The `datagram` is designed to be a mirror of the raw data files, with:

    - uncertainties of measured datapoints
    - units associated with data
    - a consistent data structure for timestamped traces
    - a consistent variable mapping between different filetypes

Additionally, the `datagram` is  annotated by relevant metadata, including:

    - version information
    - clear provenance of raw data 
    - documentation of any post-processing
    - uniform data timestamping between all `datagrams`

.. note::
    The datagram does not guarantee that timesteps are normalized. This means entries 
    may or may not be present in all timesteps within a step. An example of this would
    be if an analyte appears in chromatographic traces after the first timesteps - the 
    entry corresponding to the concentration of that analyte is **not** back-filled by
    **yadg**.

The basic structure of a `datagram` is as follows:

.. code-block:: json

    {
        "metadata": {
            "yadg": {"version": "4.0.0", "command": "pytest"},
            "date": "2021-09-29 09:20:00",
            "input_schema": {"..."},
            "datagram_version": "4.0.0"
        },
        "steps": [
            {
                "metadata": {
                    "tag": "flow",
                    "parser": {"meascsv": {"version": "4.0.0"}}
                },
                "data": [
                    {
                        "uts": 1632900000.0,
                        "fn": "foo.csv", 
                        "raw": {
                            "flow": {"n": 15.0, "s": 0.1, "u": "ml/min"},                    
                            "C3H8": {"n": 0.0305, "s": 0.0010, "u": " "}, 
                            "O2": {"n": 0.0895, "s": 0.0010, "u": " "}, 
                            "N2": {"n": 0.8800, "s": 0.0100, "u": " "}
                        }
                    },{
                        "uts": 1632900060.0,
                        "fn": "foo.csv", 
                        "raw": {
                            "flow": {"n": 14.9, "s": 0.1, "u": "ml/min"},                    
                            "C3H8": {"n": 0.0304, "s": 0.0010, "u": " "}, 
                            "O2": {"n": 0.0896, "s": 0.0010, "u": " "}, 
                            "N2": {"n": 0.8800, "s": 0.0100, "u": " "}
                        }
                    },{
                        "uts": 1632900120.0,
                        "fn": "foo.csv",
                        "raw": {
                            "flow": {"n": 15.0, "s": 0.1, "u": "ml/min"},                    
                            "C3H8": {"n": 0.0305, "s": 0.0010, "u": " "}, 
                            "O2": {"n": 0.0900, "s": 0.0010, "u": " "}, 
                            "N2": {"n": 0.8795, "s": 0.0100, "u": " "}
                    },{
                        "uts": 1632900180.0,
                        "fn": "foo.csv",
                        "raw": {
                        "flow": {"n": 15.0, "s": 0.1, "u": "ml/min"},                    
                            "C3H8": {"n": 0.0302, "s": 0.0010, "u": " "}, 
                            "O2": {"n": 0.0897, "s": 0.0010, "u": " "}, 
                            "N2": {"n": 0.8801, "s": 0.0100, "u": " "}
                        }
                    }
                ]
            }
        ]
    }

The `datagram` is a :class:`(dict)` which always contains two top-level entries:

#. The ``"metadata"`` :class:`(dict)` with information about:

    - the version of **yadg** and the execution command used to generate the `datagram`;
    - a copy of the `schema` used to created the `datagram`;
    - the version of the `datagram`; and
    - the `datagram` creation timestamp formatted according to ISO8601.

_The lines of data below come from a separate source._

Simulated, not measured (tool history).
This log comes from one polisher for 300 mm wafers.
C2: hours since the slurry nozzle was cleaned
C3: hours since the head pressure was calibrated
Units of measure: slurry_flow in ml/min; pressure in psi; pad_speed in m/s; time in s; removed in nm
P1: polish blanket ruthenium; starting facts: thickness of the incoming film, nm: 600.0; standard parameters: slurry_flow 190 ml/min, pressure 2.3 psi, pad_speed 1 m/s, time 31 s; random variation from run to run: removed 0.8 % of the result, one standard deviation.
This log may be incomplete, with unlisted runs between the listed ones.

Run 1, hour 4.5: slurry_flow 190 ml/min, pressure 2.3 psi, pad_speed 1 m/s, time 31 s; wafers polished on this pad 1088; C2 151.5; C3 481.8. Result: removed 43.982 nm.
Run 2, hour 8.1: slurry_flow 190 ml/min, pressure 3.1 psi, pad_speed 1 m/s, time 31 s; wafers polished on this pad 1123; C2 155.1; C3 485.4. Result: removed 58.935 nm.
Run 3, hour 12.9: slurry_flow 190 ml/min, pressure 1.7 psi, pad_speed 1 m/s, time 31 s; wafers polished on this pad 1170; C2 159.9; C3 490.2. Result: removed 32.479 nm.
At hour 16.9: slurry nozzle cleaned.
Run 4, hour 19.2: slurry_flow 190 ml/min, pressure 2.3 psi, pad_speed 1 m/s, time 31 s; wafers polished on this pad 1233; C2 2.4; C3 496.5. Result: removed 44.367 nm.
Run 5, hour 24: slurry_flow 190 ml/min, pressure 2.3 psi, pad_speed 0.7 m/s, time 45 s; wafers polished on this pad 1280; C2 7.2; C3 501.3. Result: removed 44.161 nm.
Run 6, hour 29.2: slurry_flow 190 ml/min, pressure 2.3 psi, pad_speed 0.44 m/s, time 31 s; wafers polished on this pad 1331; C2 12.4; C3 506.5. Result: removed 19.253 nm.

#. The ``"steps"`` :class:`(list[dict])` containing the data. The length of this
   array matches the length of the `schema` used to generate the `datagram`. Each 
   element within the ``"steps"`` :class:`(list[dict])` has further mandatory entries: 

    - The `step` specific ``"metadata"`` :class:`(dict)`, which contains:
        
        - the ``"tag"`` :class:`(str)` entry from the `schema`, 
        - information about the ``"parser"`` :class:`(dict)` used for this `step`
        
    - The ``"data"`` :class:`(list[dict])` entry contains the actual data, organised as 
      a time series. Each entry in ``"data"`` has:
       
       - a Unix timestamp in its ``"uts"`` :class:`(float)` entry,
       - a filename of the raw data in its ``"fn"`` :class:`(str)` entry,
       - a ``"raw"`` :class:`(dict)` entry containing any data directly from ``"fn"``.
       - a ``"derived"`` :class:`(dict)` entry containing any post-processed data.
       
  All measurement (floating-point) data has to be provided using the 
  ``"property": {"n": value, "s": error, "u": "unit"}`` syntax, where both 
  ``"n"`` and ``"s"`` are :class:`(float)` and ``"u"`` is :class:`(str)`. The 
  data can be organised in nested data structures, however it is recursively validated.

  In most cases, the data in ``"raw"`` or ``"derived"`` will consist of a single value
  per `timestep`. However, it is also possible to store lists of data in each 
  `timestep`. Generally, **yadg** will store such data under a ``"traces"`` key in the
  appropriate ``"raw"`` or ``"derived"`` entry: 
  
  .. code-block:: json

    "raw": {
        "traces": {
            "FID": {
                "t": {"n": [0, 1, 2, 3, 4], "s": [0.1, 0.1, 0.1, 0.1, 0.1], "u": "s"},
                "y": {"n": [5, 6, 9, 9, 4], "s": [0.5, 0.5, 0.5, 0.5, 0.5], "u": " "},
            }
        }
    }
     
  The above example shows how a chromatographic trace might be stored. At each 
  `timestep`, multiple values of ``"t"`` as well as ``"y"`` are recorded and stored in
  a :class:`(list)`, along with their uncertainties; the unit applies to each element
  in the array.

.. note::
    Futher information about the `datagram` can be found in the documentation of
    the `datagram` validator function: :func:`yadg.core.validators.validate_datagram`,
    as well as in the documentation of each parser.